Mount Kettley

May 16, 2021


Mission / Chehalis Area, BC

Mt. Kettley is a rarely-heard and more rarely-ascended summit in the “Chehalis area” north of Mission. This peak is somewhat overshadowed by the (slightly) taller “Statlu Peak” a few kilometers to the south-east. “Statlu Peak” caught most, if not all peak-baggers’ interest because it boasts over 700 m prominence and is the most prominent peak south of Mt. Clarke in the area, and Mt. Kettley is largely ignored even though it’s the officially-named one. For Alex and I the primary objective was also “Statlu Peak” but we finished the ascent in a mere few hours. Having the entire day ahead we must make use of the time to explore Mt. Kettley. The peak looked steep but we knew there must be a way.

Ascent routes for Mt. Kettley and Statlu Peak. GPX DL

We did not come here with beta about Mt. Kettley nor could we find any detailed (useful) trip reports had we searched at home. The most obvious attack from Kettley/Statlu col was to follow the connecting ridge over a substantial bump. We ditched snowshoes at the col because snowshoes were only for weight training on this day… Ascending the substantial bump was decently steep near the top and required some brief route-finding complicated by numerous “tree moats”. We found a line far towards climber’s right and from there we easily ascended to the top of this bump.

Alex ascending the steep forest towards the bump
The main summit of Mt. Kettley from the subsidiary bump

The main summit of Mt. Kettley appeared insanely steep but we could see one or two lines that stayed entirely on snow. Descending to the base of Mt. Kettley required at least 50 m of elevation loss and once starting the climb I made the call to strap crampons on. The forested slope of South Face appeared to be 40-45 degrees and I was correct. About halfway up weaving around trees and bluffs I had to take ice axe out for a short section of “snow climbing”. Higher up we also got stopped by some “tree moats” but Alex found a spot to step across a sketchy-looking snow bridge followed by a short section of vertical thrashing to get onto the upper slopes. The terrain soon eased upon reaching the uppermost section. We wondered around the dome-shaped summit to fully soak in the views.

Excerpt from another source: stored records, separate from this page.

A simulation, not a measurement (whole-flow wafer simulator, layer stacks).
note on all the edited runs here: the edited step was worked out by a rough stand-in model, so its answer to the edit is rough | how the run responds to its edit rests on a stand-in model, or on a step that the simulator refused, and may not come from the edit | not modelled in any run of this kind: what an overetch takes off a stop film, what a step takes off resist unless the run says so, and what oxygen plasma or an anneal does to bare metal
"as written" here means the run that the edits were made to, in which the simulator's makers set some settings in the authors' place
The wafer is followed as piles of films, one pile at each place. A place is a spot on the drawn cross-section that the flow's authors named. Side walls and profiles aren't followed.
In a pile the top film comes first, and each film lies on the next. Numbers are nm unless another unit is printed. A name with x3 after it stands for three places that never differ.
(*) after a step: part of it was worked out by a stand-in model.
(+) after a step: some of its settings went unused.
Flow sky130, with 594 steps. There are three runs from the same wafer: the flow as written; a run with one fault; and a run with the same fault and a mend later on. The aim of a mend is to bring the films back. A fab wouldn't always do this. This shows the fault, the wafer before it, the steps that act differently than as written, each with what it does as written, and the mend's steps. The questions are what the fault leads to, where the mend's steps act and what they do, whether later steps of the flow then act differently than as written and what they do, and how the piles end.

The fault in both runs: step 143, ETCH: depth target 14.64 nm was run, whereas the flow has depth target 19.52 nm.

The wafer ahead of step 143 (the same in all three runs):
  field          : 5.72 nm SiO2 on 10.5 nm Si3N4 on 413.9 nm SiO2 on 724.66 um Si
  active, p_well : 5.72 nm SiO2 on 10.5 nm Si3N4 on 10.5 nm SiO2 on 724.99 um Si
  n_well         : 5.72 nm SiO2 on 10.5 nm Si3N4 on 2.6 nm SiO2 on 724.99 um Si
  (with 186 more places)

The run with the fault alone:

At the base of Mt. Kettley’s south face looking at some untouched bluffs
Alex starting the south face climb
The going was 45 degrees for a long while
Traversing around to find a way to cross a sketchy moat created by trees and bluffs
Alex leading us through a vertical bush step above the moat
Me ascending above that bushy step with Statlu Peak and the bump behind
Ascending the upper slopes was much easier now
Looking back at Statlu Peak
Looking back down into Blacklock Creek and Statlu Creek valleys
We wondered around the broad summit to fully soak in the views
Summit Panorama from Mt. Kettley. Click to view large size.
A cool-looking cornice with the forest fire smokes behind
Statlu Peak from the summit of Mt. Kettley
The south face of Mt. Jasper in the foreground
“Blinch Peak” in the foreground with Robertson Peak visible to the right behind
Mt. Robie Reid with Mt. Martyn behind on the left skyline
Mt. Judge Howay with Mt. Kranrod in front to the left
Mt. Breier is that pointy peak right of center in foreground
Mt. Cricker behind the lower Stave Lake
The Cheam Range peaks poke behind the smoke layer
Another look at Statlu Peak with Slesse Mountain poking behind on left skyline
Me on the summit of Mt. Kettley

On the descent we carefully retraced our own steps down the forested South Face and a lot of it required proper down-climbing facing into the slope with ice axe and crampons. At the bottom of the face we took the gears off and went for a rather simple re-ascent to the top of that subsidiary bump. Descending the SE slopes of that bump to Kettley/Statlu col was easy and fun and so was the descent of the upper snow-covered forest down below Kettley/Statlu col. Once the snow ran out we faced the sustained “BW3+” thrashing to descend to the road. It appeared from the tracks that Simon had taken a different way veering skier’s left but Alex and I decided to stick with the known. The bushwhacking would never be that terrible on a descent. The rest of the hike-out on the deactivated logging roads still required some thrashing in alders and dodging brambles. My arms and legs got more scratches.

Alex stepping across that moat step
Alex down-climbing the typical steep snow on the south face of Mt. Kettley
Alex re-ascending the bump with the south face of Mt. Kettley behind
Descending the bump was still very steep for a while
The descent from Kettley/Statlu col was characterized in this picture
Sometimes jumping was the best way to avoid falling into holes…
Me facing the bushwhack…
The typical bushwhacking on the lower slopes of this forest.
Almost done the thrashing in the forest…
Thankfully we still had some snow on the road
Once the snow ran out we had to face more thrashing on the road
Alex bushwhacking on the road…
Alex fording the creek on the return hike
Me fording that same creek. It was flowing fast in the spring melt
After the creek we pretty much done with bushwhacking so just a boring walk-out
My Taco was able to get 1 km up the road shaving off some boring walking…

Our round trip time was just under 8 hours for the two peaks so it was a decent day-trip, not too long and not too exhausting neither. Crawling down the zone of boulders if the Tacoma was not as difficult as on the way up and soon we were down to the main Lost Creek FSR. There were a shit ton of speedy off-roaders and ATVs on the road making it a dusty and somewhat dangerous drive-out. The rest of the drive back home was uneventful that I got home at 4 pm in time for a nap and dinner.